The bankruptcy court found that PTT regularly employed professional persons to assume the responsibilities in question assumed by Wilds.*fn5 Accordingly, under section 327(b), PTT could retain or replace such persons if necessary in its ordinary course of business and without prior court approval. In Re Johns-Manville Corp., 60 B.R. 612, 618-19 (Bankr. S.D.N.Y. 1986). See also United States ex rel. Kraft v. Aetna Casualty & Surety Co., 43 B.R. 119, 121 (M.D. Tenn. 1984) (court approval was necessary where business did not regularly employ appraiser); In Re Cummins, 8 B.R. 701, 702 (Bankr. C.D. Cal. 1981) (real estate broker could not receive award under section 327(b) because he was not retained on salary, but rather worked for a commission, and did not seek prior court approval).
The fact that Wilds was employed in PTT's ordinary course of business was admitted by PTT in its application for instructions filed with the bankruptcy court:
4. That since said date [October 19, 1983], and pursuant to the terms of said agreement [the contract entered into on December 13, 1983], Bruce W. Wilds has been in possession of Park Terrace Townhouses, and has managed same, which said management and possession have been in the ordinary course of business of the Debtor in Possession, and at the request of and with the approval of the Debtor in Possession.
Application Of Debtor In Possession For Instructions, February 26, 1986, Record at 4.
PTT additionally argues that the phrase "on salary" in section 327(b) makes that section inapplicable here--Wilds did not receive a salary. Wilds was not "on salary" because it was intended that he (and the other interested parties) would ultimately benefit from his services. He was managing the property he expected to buy, pursuant to a written and executed agreement. PTT prevented the sale to Wilds by selling the property to a third party. By denying him compensation, the estate and subsequent purchaser would reap the benefits of his services, which included an increase in rental income and structural improvements to the apartments. Wilds performed services which were ongoing, previously performed on a regular basis by salaried employees and, which we conclude, are compensable under section 327(b), notwithstanding the fact that he was not on salary.
The district court also reviewed the underlying written agreement, between PTT and Wilds, and its context, and concluded that awarding administrative expenses is not inconsistent with their intent. Air Line Stewards, Etc. v. American Airlines, Inc., 763 F.2d 875, 877 (7th Cir. 1985) ("The primary object in construing a contract is to give effect to the intention of the parties.") (citation omitted), cert. denied 474 U.S. 1059, 88 L. Ed. 2d 778, 106 S. Ct. 802 (1986). Wilds performed his services without a salary as a condition of the purchase agreement. Although the contract provided for no compensation, Wilds was clearly not acting as a volunteer, as suggested by PTT. In re WHET, 33 B.R. 443, 448 (Bankr. D. Mass. 1983). "The impetus for his offer of services was to induce the debtor to enter into the purchase agreement." District Court Order, at 10.

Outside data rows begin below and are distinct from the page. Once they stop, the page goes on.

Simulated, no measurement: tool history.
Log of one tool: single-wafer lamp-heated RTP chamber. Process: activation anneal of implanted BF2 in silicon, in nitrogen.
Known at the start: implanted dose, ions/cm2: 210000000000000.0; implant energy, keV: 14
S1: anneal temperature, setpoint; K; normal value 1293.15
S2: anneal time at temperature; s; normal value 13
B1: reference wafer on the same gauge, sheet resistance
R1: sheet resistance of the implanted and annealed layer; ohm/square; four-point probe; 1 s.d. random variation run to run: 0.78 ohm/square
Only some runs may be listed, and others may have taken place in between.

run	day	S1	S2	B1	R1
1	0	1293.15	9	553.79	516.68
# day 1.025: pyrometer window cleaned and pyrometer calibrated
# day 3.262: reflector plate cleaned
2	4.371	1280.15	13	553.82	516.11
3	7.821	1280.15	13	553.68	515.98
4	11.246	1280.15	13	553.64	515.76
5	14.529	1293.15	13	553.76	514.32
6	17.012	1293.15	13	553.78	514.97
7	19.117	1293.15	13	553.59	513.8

PTT argues that paragraph 8 of its contract with Wilds ("[p]urchaser shall receive no salary for the performance of said managerial responsibilities."), cited above, precludes an award based on § 327(b). The bankruptcy court, however, made the following observation.
It is clear to the court from the evidence and testimony at trial that Wilds had every reason to believe when he entered Park Terrace under the terms of the Purchase Agreement that he was to be the purchaser. It is not through any lack of effort on Wilds' part that he was not the ultimate purchaser. For the court to enforce a single line of the purchase agreement, in consideration of all the facts, would be a grave injustice.
Bankruptcy Court Order, May 7, 1985, at 7. We agree.
PTT can not prevent Wilds from receiving compensation based on a contract with which it did not comply. Wilds was prepared to perform and had been performing, with PTT's knowledge and consent, even after PTT sold the property to Calkins. In contrast, PTT sold the property to a third party without filing any proceedings in the bankruptcy court to effect the sale with Wilds. In addition, the contract states that it is null and void in the event that the sale between the parties is not completed. Accordingly, the contract clause in question does not preclude an award to Wilds.
PTT claims that, notwithstanding its agreement with Wilds, it did not act fraudulently or improperly by subsequently negotiating with other persons for the sale of the apartment complex. Our decision is not based on characterizing PTT's actions. See note 4 supra. However, by selling the property to Calkins, PTT changed the nature of Wilds' service and, in that respect, PTT's actions are critical. Construing the contract in this context, an award of fees is not only equitable but also authorized under section 327(b), as the district court held. Finding that the bankruptcy court's award of administrative expenses, affirmed by the district court is authorized by section 327(b), we also conclude that the award was not an abuse of discretion.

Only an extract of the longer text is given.